Declining Lake Powell levels prompt Colorado River states to form new plan
GRAND CANYON, Ariz. — Declining levels at the second-largest reservoir in the U.S. have spurred officials in Colorado, Utah, Wyoming and New Mexico to search for ways to prop it up.
Lake Powell on the Colorado River is dropping rapidly amid one of the southwestern watershed’s driest years on record. It’s currently forecast to be at 29 percent of capacity by the end of September – the lowest level since the reservoir first started filling in 1963. Its sister reservoir downstream on the Colorado River, Lake Mead, also is approaching a record low this year.
The amount of water flowing to Lake Powell since October has been less than what the river delivered during the same period in 2002, the driest year on record. Total reservoir storage in the Colorado River basin is projected to be at 39 percent of capacity by the end of September.
“Our team of Colorado River hydrology experts have been closely monitoring conditions and analyzing the impacts on river operations, and are very aware of the daunting projections,” Colorado Water Conservation Board Director Rebecca Mitchell said in a statement.

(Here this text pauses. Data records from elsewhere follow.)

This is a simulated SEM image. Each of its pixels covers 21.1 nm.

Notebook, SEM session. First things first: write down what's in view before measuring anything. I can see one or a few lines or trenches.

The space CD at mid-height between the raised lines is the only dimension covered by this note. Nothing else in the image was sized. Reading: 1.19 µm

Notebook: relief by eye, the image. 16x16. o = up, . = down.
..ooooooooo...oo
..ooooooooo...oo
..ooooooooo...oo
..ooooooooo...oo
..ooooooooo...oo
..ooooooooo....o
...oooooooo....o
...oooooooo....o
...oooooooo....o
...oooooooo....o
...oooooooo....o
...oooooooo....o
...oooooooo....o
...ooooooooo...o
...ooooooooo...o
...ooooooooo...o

Federal projections for the reservoir are prompting water officials to begin strategizing ways to keep Lake Powell from declining to a level where hydroelectric power generation is not possible. In a statement, the Upper Colorado River Commission announced it will begin developing a drought response operations plan, a measure outlined in a 2019 agreement. Earlier this year the reservoir’s declining level triggered monthly calls among the Upper Basin states and mandated a wider range of modeling.
The commission is made up of officials from Colorado, Wyoming, New Mexico, Utah and the federal government.
“Colorado stands ready to work with our neighboring Upper Basin states to implement all aspects of the Drought Contingency Plan if conditions warrant,” Mitchell said.
The 2019 drought contingency plan calls for operational changes to Glen Canyon Dam to preserve the lake’s level if it is projected to decline past a critical threshold, identified in the plan as 3,525 feet above sea level.
While some models show it’s plausible the reservoir could dip below that point by next spring, the most probable forecast shows Lake Powell staying narrowly above that threshold. Nevertheless, Upper Basin leaders say they can’t just wait to see how bad things get.
“The parties feel it is prudent to begin the development of a plan now, rather than waiting until we hit the absolute 3,525-foot threshold,” said Amy Haas, the Upper Colorado River Commission director.
An Upper Basin drought response plan could include water releases from upstream reservoirs, including Blue Mesa, Navajo and Flaming Gorge, to prop up the declining pool at Lake Powell. The details of how those releases would be made aren’t known.
“This is all new territory,” Haas said.
In their statement, the Upper Colorado River Commission also acknowledged Interior Secretary Deb Haaland could step in and take “emergency action” if conditions worsen. Haaland would need to consult with Colorado River basin states before taking any action. The plan doesn’t define what constitutes an emergency at a federal reservoir, and leaves the authority to declare one up to Haaland.
The Upper Colorado River Commission’s announcement comes on the two-year anniversary of the drought contingency plan’s signing ceremony at Hoover Dam in 2019.